This is the kind of talk that makes God decide to bite you in the ass. 

“You’re gonna be next,” one of the Greek ladies says to the bride of two weeks ago, who is sitting next to me. 

I feel like I've been slapped in the face.

She's probably right. And after I recover from the news, I will be happy, because I like this girl, and because I will get to hold another little being like this one, curled up in a fuzzy blanket, warming up my lap. But today, hearing that comment, I don’t feel Zen, or confident, or any of that other stuff. I feel, to be totally eloquent about it, like shit.

For me, there’s such a tug-of-war with this infertility thing. I’m aware of how blessed I am, and how much I have to be thankful for, and that there are millions of people in the world who would give anything to be in my shoes. I know it’s not fair or reasonable or even wise for me to look at this baby and ask God why he’s not mine, or why I’m not the hugely pregnant woman at the next table, or why I’m not at this very moment getting the opportunity to wage war with Mama Greek about a babatize for my own baby. But I can’t help it. The question appears before I can stop it.

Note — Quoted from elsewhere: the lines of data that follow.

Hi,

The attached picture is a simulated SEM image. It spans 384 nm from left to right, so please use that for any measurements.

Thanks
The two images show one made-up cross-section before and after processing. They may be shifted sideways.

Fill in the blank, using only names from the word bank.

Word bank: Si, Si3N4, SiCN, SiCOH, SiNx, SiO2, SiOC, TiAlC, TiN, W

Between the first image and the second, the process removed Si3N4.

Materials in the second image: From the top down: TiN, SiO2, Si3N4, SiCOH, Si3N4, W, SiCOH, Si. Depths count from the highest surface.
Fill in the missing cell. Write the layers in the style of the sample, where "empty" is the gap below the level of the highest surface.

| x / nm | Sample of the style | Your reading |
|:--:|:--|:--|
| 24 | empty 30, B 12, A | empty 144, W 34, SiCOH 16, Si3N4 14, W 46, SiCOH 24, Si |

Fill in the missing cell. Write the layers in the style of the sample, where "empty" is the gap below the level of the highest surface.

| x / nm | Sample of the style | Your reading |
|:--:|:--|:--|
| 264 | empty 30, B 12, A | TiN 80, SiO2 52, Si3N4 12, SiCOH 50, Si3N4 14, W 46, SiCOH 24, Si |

And today, I have no answers, or words of comfort, or a nice, neat bow to tie it up for you.  I’m tired of feeling this way, tired of even writing about it. (I feel like you must be equally tired of reading about it, but if that’s the case, hopefully you haven’t read this far.) I just sit, and look at Nico's peaceful face, and smile when the Greek ladies assure me that holding him is “good luck.” And I come home, and eat my post-babatize sugared almonds, and watch the rain.